Collaborate to Bring More to Your Community

By Jessica Royer Ocken


A big component of ensuring you can generate the funds you need to operate your facility is creating it to be the leisure destination your particular community is looking for—and having the ability to adapt as the community's desires change. The Department of Parks, Recreation and Neighborhoods in Modesto, Calif., maintains a variety of multipurpose venues with the "same good level of service" they always have, explained Director Jim Niskanen, "but if we had more health- and lifestyle-related facilities, which require different programming and equipment, people would use them."

So, for the new venues this city is building, these types of interests are definitely a consideration. "We have seen a huge shift toward walking and biking and active lifestyle facilities," he said. "We have tremendous support for our trail system. Even at the neighborhood park level, the number-one interest is a walking trail. It's interesting that that has taken such a prominent role in facility development."

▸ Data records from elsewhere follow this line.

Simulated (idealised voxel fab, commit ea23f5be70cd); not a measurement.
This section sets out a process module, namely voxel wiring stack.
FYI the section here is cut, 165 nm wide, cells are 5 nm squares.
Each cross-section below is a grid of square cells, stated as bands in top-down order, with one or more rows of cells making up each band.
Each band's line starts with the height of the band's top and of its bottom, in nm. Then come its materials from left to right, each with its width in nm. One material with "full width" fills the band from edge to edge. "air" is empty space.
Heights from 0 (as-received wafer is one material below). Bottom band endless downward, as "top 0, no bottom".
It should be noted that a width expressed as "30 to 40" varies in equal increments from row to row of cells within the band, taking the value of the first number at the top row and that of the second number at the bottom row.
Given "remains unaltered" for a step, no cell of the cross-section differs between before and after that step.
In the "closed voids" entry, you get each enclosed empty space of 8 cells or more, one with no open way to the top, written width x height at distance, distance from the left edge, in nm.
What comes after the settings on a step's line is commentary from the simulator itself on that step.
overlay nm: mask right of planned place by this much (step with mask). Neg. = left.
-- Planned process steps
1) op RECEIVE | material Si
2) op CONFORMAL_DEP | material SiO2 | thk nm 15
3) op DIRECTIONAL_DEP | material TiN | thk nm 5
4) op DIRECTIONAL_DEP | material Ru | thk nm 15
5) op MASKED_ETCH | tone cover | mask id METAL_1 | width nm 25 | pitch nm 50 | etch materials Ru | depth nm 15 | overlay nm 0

But the real item of interest here is the park district's willingness to respond to the community. "Each community is unique in what it needs," noted Cezar Gonzales, executive director of the Lake Houston Family YMCA, a truly multipurpose facility with amenities and activities from splash pool to teen room to child care to Pilates.

But this Y also operates branches in Kingwood, Texas, and Splendora, Texas.

"Go into the community and ask what their needs are, not what your needs are," he said. "Splendora is a lower-income community that needed programming for kids and families. The Y can do it."

The Lake Houston Y is also planning a facility for Summerwood, Texas, a newly developing area. "That's a small, plant community, which lacks the amenities of an older, established community, so the Y brings community recreation services that they wouldn't have otherwise," Gonzales said.

Meeting the needs of the community applies not just to the features you choose for your facility, but also to the way they are designed and built. In other words, make sure the options you have are as multipurpose as possible. "The Y as most people think about it has two big boxes—a gym and a pool," noted Atlanta's Munster. "But we've designed our latest pools to accommodate zero-depth entry, and they have low-level water for very young children with parents. There's an area in the pool that's for exercise classes, an area that serves lap swimming and one for swim instruction, so we have four activities in the pool at once." In addition to multiplying the pool's uses, these special features also make the water accessible to both the very young and the aging population, a component of many communities that grows larger all the time.

Also, more activity-oriented pool settings (and other recreational areas) can have a financial impact. "It's hard to charge more than 50 cents or a dollar for admission to a competition pool," reported Modesto's Niskanen. "People don't stay too long."

But in a more family-oriented aquatics setting, with splash pools and water playgrounds and slides, in addition to regular old places to swim, "you can stay the whole day and add concessions and other things to make it useable and enjoyable—more of a destination," he said. And also more of a revenue generator, which keeps cash flowing into that all-important operations fund, and keeps your building and the community it serves in good shape (literally!) for years to come.